In this case, the record reflects that the defendant was present when the jury selection began, when the jurors were sworn, and when opening statements were delivered. The initial disruption was just prior to the opening statement of the defendant. The most serious disruptions, however, did not occur until near the end of the trial when the defendant was called as the last witness. Despite numerous warnings, the defendant repeatedly offered non-responsive answers to the questions of his own counsel and provided testimony that was not relevant to the proceedings. During cross-examination, the defendant refused to cooperate, arguing that he could no longer tolerate “this fake trial.” The defendant was given the opportunity to regain his composure and was repeatedly warned that another outburst would result in his removal from the courtroom without the opportunity to complete his testimony, a development that would result in his entire testimony being stricken from the record and withdrawn from consideration by the jury. After assurances to the contrary, the defendant persisted in his misbehavior and taunted the trial judge. Despite another recess and assurances by the defendant that he would cooperate, the defendant again disrupted the proceedings and made an overt gesture, which the trial judge deemed offensive. It was only then that the defendant was cited for contempt of court and removed from the courtroom for the final time.

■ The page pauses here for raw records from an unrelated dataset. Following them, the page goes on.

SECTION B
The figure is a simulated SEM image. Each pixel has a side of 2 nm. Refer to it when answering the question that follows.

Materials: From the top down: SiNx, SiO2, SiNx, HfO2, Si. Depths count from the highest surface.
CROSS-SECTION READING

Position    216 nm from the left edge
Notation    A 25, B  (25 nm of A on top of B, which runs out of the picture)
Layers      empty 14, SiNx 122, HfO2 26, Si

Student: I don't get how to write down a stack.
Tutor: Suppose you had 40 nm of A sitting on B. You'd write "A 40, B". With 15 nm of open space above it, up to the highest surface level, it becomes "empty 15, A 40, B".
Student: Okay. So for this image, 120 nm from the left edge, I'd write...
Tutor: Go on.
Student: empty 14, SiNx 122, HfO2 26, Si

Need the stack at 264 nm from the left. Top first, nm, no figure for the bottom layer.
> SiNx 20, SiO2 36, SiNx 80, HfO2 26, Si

In State v. Ford, No. W2000-01205-CCA-R3-CD, 2002 WL 1592746 (Tenn.Crim.App., at Jackson, July 12, 2002), Ford repeatedly made comments directly to the jurors, complaining on several occasions that his attorneys were not representing him adequately. Before the first witness was called, he exclaimed, “The Court’s forcing me to go to trial. My attorneys are against me.... They haven’t even contacted my witnesses.... I’m not ready to go to trial.” In a jury-out hearing, the judge instructed the defendant that further outbursts would result in either his exclusion from the courtroom or his being bound and gagged for the duration of the trial. Ford assured the court, “That’s all I had to say.” Upon the jury’s return, however, he made similar complaints. Another warning was followed by another outburst and the defendant was excluded from the courtroom. This court upheld the conviction, holding that the trial court complied with Rule 43.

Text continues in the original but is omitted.